Indy Parks and the city's Office of Sustainability are talking about possibly allowing hunting to thin out the deer population, which they contend is causing the demise of wildflowers and other vegetation.
The office commissioned a study from an ecologist at Purdue University which, according to spokesman Scott Manning, showed the deer population as being ten times larger than normal at Eagle Creek.
The leader of the Indiana Animal Rights Alliance is skeptical, "because there is only one true method to know how many deer you have in an area, and that's to do an aerial count. From what I gather, they have not done that," said Joel Kerr, the Alliance's executive director.

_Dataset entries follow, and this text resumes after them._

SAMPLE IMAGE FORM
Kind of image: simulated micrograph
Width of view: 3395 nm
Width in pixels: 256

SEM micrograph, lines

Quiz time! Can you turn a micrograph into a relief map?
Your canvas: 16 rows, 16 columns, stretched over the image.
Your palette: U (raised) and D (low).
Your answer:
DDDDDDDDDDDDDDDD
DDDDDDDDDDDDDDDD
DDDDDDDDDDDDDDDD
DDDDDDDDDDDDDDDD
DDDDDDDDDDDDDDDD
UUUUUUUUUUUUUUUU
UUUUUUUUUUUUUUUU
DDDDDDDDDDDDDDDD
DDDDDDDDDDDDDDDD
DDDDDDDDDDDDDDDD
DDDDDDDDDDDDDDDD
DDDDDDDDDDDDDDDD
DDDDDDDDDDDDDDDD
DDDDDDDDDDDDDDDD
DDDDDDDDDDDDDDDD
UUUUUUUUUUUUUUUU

While other methods of controlling the deer population could be used, such as contraception, hunting is used to cull deer at state parks, and the state's Department of Natural Resources says it is the most effective method.
"We don't agree with them using it at state parks, either," said Kerr, adding that he believes this is more about the whims of what a handful of people want to see. "What this boils down to is that (the deer) are eating vegetation and wildflowers that people like to look at, so we want to kill them. That makes no sense."
Manning says the disappearance of wildflowers and other plants that are native to Eagle Creek Park is leading to non-native species of plants taking over, which throws the park's ecology out of balance.
Hunting on any city-owned park is illegal, so any plan to allow deer hunts at Eagle Creek Park would have to be approved by both the Parks and Recreation Board and by the City-County Council.